Wednesday, 5 March 2014

The Virginal Bee of Hereford

Looking with a friend the other day at the Exsultet from the Hereford Missal (you know, the way you do), we discovered this rather wonderful extra bit:

…quas in substantiam pretiosæ hujus lampadis apis mater eduxit.
O vere et beata et mirabilis apis: cujus nec sexum masculi violant; fætus [?] non quassant, nec filii destruunt castitatem. Sicut sancta concepit virgo Maria, virgo peperit, et virgo permansit.
O beata nox, qua exspoliavit Ægyptios……

3 comments:

bedwere said...

I think it must be fetus or foetus

http://www.perseus.tufts.edu/hopper/text?doc=Perseus%3Atext%3A1999.04.0059%3Aentry%3Dfetus2

A fruitful Lent to you, Father. We remember you with fondness here in San Diego.

Pastor in Monte said...

Thanks, Bedwere: yes, that's what I guessed, too. But I didn't want to be assertive in case I was wrong.

Anonymous said...

The way one would if one could! Can it be viewed, online?

In the twelfth-century manuscript as translated by T.H. White as The Bestiary, I note, "Procreation and virginity are common to all, and so is birth, which is not shared among them with any sexual intercourse nor troubled with any unlawful desire, nor are they harrassed with the griefs of childbirth."

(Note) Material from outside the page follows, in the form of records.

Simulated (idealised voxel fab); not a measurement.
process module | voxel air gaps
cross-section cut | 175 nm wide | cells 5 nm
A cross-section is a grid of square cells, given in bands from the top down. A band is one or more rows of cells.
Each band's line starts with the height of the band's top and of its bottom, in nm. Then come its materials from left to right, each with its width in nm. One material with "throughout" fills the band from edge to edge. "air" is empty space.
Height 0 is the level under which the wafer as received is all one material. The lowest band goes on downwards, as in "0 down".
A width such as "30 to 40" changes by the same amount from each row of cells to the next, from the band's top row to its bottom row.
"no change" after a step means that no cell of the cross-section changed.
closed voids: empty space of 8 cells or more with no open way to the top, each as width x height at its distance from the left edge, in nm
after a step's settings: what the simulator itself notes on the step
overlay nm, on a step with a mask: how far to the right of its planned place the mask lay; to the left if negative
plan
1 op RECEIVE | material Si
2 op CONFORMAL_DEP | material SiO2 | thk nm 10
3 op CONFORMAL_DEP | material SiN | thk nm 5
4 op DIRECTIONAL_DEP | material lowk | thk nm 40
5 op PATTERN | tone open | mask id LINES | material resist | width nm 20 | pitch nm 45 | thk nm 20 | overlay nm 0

It is earlier related, "Many people have proved that these creatures are born from the corpses of cows. The flesh of dead calves is beaten in order to bring them forth, so that out of the rotting blood maggots may be created which finally turn into bees."

How the matter of each of the two passages relates to the other is unclear (to me, at least!).

If there was advance - or even alteration - of apiology between the twelfth-century Bestiary and the fifteenth-century Missal, is more than I know.